[AusNOG] Aust Govt will build National Broadband Network, no company will be awarded the tender.

lists technical at halenet.com.au
Sat Apr 11 17:45:45 EST 2009


  ----- Original Message ----- 
  From: Matthew Moyle-Croft 
  To: lists 
  Cc: ausnog at ausnog.net 
  Sent: Saturday, April 11, 2009 11:35 AM
  Subject: Re: [AusNOG] Aust Govt will build National Broadband Network, no company will be awarded the tender.


  Tim,
  Your emails seem to be based around the idea you don't like the idea of a fibre network and you're highlighting any risk regarding them.   

  Not at all.  i am just sharing some of my experience in deploying FTTH.  I am very much in favour of FTTH.  In fact I have deployed it.  My focus is that it must be based on a business plan and the infrastructure should be installed with good design.  Because fibre is fragile and the equipment to locate and repair faults is jolly expensive the design needs to address those risks. (Prior planning prevents piss poor performance).  I have identified a number of ways to get it underground without massive expense or using Telstra ducts.  I am about to test another method in the next month.  

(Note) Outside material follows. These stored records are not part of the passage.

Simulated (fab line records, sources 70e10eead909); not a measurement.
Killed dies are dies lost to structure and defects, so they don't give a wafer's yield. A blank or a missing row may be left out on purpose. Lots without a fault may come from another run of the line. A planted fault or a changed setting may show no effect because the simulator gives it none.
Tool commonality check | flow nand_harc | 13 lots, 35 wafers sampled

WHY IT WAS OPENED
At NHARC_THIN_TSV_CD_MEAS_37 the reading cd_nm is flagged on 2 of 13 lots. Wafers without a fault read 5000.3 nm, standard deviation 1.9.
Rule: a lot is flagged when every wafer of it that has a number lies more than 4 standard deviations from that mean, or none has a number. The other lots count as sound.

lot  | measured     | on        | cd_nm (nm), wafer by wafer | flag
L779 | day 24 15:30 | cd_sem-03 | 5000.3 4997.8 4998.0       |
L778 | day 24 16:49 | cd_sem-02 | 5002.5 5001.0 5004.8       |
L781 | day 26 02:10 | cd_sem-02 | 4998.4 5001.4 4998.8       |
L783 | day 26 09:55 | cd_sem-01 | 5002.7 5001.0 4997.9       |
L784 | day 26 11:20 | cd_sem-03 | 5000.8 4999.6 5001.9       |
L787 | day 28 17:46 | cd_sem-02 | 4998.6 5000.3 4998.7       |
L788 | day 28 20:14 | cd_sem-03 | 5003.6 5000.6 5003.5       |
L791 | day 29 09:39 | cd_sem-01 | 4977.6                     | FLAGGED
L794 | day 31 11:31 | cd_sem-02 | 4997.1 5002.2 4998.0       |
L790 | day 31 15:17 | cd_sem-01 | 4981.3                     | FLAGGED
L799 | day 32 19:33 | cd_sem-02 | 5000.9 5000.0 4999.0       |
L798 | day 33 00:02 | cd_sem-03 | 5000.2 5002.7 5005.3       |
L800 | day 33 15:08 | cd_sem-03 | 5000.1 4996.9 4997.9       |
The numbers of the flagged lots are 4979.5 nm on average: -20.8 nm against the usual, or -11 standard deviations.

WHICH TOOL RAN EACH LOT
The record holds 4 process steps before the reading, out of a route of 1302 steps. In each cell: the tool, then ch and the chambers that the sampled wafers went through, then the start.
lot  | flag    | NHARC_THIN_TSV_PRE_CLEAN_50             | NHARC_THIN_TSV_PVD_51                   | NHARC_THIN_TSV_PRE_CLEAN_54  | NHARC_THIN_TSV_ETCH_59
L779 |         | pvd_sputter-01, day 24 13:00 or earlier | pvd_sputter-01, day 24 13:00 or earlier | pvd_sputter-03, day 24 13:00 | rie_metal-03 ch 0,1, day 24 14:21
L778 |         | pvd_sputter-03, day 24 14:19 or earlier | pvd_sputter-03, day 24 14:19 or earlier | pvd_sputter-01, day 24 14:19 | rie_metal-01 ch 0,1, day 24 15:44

  My other issue is that governments are not good at achieving asset cost minimisation.  For every dollar that is spent a return needs to be recovered from the consumer, also duplicating Telstras existing fibre network without a business case is dumb. My other concern is that if this was such a good idea why hasn't optus, iinet internode and others done it.  From what I have worked out, it is because the business case does not stack up and because the applications do not yet exist in commercial form and or are available to consumers other than through 2or 3 providers.  ie IPTV and on my second point foxtel.  There is one telco begining with t that has exclusive access to content which only 2 other companies can sell Optus Austar (and make a margin).  There is no reason that many of the existing offerings cannot be done over ADSL2, so why strand commercially deployed networks with a taxpayer funded one before it is needed.  When it is needed and a business case exists it will happen.  


  Many countries around the world have significant aerial infrastructure.  US and Japan especially as markets I'm familiar with.   They have aerial Cu, Fibre and Coax.  None of which, in my discussions with various O/S telcos seem to worry them significantly in terms of maintenance, risk etc.   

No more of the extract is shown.